Handle CSV newlines inside fields (multiline cell values)

Your CSV parser just broke. A user uploaded a file where the "description" column contains line breaks, and now your code treats each line as a separate row. The data is mangled beyond recognition.

This happens because naive CSV parsing with split('\n') cannot distinguish between newlines that separate records and newlines that are part of a field's content. The solution lies in understanding how RFC 4180 handles quoted fields and using a proper parser.

Prerequisites

Node.js 18+
Basic familiarity with JavaScript/TypeScript
A code editor

What you'll learn

By the end of this tutorial, you'll understand:

Why simple string splitting breaks on multiline CSV fields
How RFC 4180 defines quoted field handling
How to parse CSVs with multiline content using Papa Parse (browser) and csv-parse (Node.js)
How to write/export CSV files that preserve newlines correctly
Common pitfalls and how to avoid them

Step 1: Understanding the problem

Consider this CSV data with a multiline description:

name,description
Alice,"Hello
World"
Bob,Simple

Alice's description contains a newline between "Hello" and "World". Here's what happens when you parse it naively:

// This breaks on multiline fields
const csvData = `name,description
Alice,"Hello
World"
Bob,Simple`;

const rows = csvData.split('\n');
console.log(rows);
// Output:
// ['name,description', 'Alice,"Hello', 'World"', 'Bob,Simple']
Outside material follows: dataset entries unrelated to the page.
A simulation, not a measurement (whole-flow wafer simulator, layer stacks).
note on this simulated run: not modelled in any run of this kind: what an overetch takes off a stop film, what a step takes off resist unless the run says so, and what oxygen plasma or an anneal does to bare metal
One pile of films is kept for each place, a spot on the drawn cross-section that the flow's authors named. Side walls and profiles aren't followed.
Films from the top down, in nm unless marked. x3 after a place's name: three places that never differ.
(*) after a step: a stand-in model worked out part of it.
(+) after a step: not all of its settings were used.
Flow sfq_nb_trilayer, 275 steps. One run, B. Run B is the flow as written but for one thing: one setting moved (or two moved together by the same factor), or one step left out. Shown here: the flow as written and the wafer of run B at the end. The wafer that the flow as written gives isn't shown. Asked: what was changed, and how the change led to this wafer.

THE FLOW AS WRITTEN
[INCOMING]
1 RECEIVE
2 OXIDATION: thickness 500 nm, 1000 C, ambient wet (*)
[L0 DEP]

The parser produced 4 rows instead of 3. Alice's description was torn apart, creating an orphan 'World"' row that will cause errors downstream. This is the exact problem developers encounter when users upload CSVs exported from Excel or other tools that allow multiline cell content.

Step 2: RFC 4180 quoting rules

The official CSV specification, RFC 4180, defines exactly how to handle this scenario.

Rule 6: Fields containing line breaks (CRLF), double quotes, or commas must be enclosed in double quotes.

Rule 7: A double quote inside a quoted field must be escaped by preceding it with another double quote.

The ABNF grammar from the spec:

escaped = DQUOTE *(TEXTDATA / COMMA / CR / LF / 2DQUOTE) DQUOTE

This explicitly allows CR (carriage return) and LF (line feed) characters within quoted fields. When a parser encounters an opening double quote, it must continue reading until it finds a closing double quote, treating any newlines in between as part of the field content rather than as record separators.

Key insight: A compliant CSV parser must track whether it's currently inside a quoted field. Only newlines outside quoted fields separate records.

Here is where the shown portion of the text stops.